Install a Torque Converter in a 4l60e Transmission

The General Motors 4l60e automatic transmission is a very common transmission used in light and medium duty trucks, passenger cars and sports cars.[1] Replacing the torque converter in this transmission is simple but it is very common for mechanics to incorrectly install it. Incorrect installation leads to immediate failure of the fluid pump upon start up and requires the transmission to once again be removed for repairs. This instruction set will show how to properly install the torque converter. It can also be applied to other transmissions in the “4L” family such as the 4L65e.

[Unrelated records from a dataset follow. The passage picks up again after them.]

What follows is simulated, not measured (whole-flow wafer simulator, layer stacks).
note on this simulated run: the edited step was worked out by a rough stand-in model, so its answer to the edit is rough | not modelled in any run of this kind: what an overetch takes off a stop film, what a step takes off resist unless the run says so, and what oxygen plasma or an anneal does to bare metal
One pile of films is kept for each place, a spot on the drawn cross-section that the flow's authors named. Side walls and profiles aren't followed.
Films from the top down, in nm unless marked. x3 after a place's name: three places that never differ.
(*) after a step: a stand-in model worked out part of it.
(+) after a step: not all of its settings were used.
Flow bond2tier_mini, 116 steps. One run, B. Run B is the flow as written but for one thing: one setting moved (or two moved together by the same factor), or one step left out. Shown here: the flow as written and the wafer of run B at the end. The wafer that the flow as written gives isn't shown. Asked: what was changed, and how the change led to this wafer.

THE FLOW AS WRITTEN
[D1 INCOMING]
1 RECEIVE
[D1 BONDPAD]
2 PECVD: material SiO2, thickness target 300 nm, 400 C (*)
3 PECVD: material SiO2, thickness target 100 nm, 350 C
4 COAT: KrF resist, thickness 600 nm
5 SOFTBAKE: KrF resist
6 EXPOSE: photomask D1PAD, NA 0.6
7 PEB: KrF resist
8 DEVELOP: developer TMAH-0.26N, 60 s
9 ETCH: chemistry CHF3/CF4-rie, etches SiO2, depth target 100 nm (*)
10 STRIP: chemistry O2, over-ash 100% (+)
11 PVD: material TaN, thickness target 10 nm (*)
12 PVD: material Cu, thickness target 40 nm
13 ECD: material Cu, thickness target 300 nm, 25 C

  1. Position the transmission. Position the transmission in a spacious and level area such as an open garage floor or on a workbench.
  2. Remove the torque converter. The original torque converter can be removed by positioning yourself in front of the bellhousing. Hold on to the converter by its sides, primarily at 3 o'clock and 9 o'clock positions. Gently pull it back towards you and slowly rotate in a rocking motion by moving your hands up and down a few inches as if you were turning a steering wheel.
  3. Drain the torque converter of old fluid. The torque converter will contain a few quarts of fluid. Place it with the bolt holes face-up in an appropriately sized bucket or drain pan and let it sit for about 30 minutes. The fluid will drain out very slowly.
  4. Inspect the input shaft. Now would be a good time to inspect the input shaft for any damage. If any damages are found such as broken or chipped splines, repair before installing the converter and transmission back in vehicle.[2]
  5. Fill the torque converter to be used. Whether the torque converter you are using is new or used, it is always best to fill it with at least a quart of new fluid before installing. Place the torque converter face down on a flat surface so that the input splines are facing up. The fluid will go in very slowly. Pour in as much as you can without the fluid running over. Once the fluid drains down, pour in more and repeat the process until you have at least a quart in the torque converter.
  6. Install the torque converter. The torque converter will slide onto the input shaft three times, each time seating further into the bellhousing followed by a "clunk."[3]
    • First, hold the torque converter horizontally and face down (bolt holes facing towards the ground) so that the fluid will not drain back out.
    • When ready to insert on the input shaft, turn the converter vertically with the bolt holes facing towards you. Hold the torque converter by its sides at 3 and 9 o'clock and slide onto the input shaft while slowly rotating it back and forth, as in Step 2, until you hear the first “clunk.”
    • Continue to gently push on the torque converter and slowly rotate it back and forth. After a few seconds of this, it will slide back further and you will hear a second “clunk.” The torque converter is not properly seated yet and this is where the mistake of improperly installing it happens.
    • Continue gently pushing on the torque converter while slowly rotating it until you hear a third and final “clunk.” It is now properly seated. If you continue to push and rotate, you will hear a scraping noise coming from behind the torque converter. This is normal and one way to tell it is installed properly.
  7. Check the seating position. Measuring from the face of the bolt holes to the edge of the outer edge of the bellhousing, the torque converter should sit back 1 ¼ inches or about 3cm inside the bellhousing.
  8. Finish up. With the torque converter now properly installed, you may now reinstall the transmission in the vehicle, permitted it is ready for use, or store the transmission for later use.[4]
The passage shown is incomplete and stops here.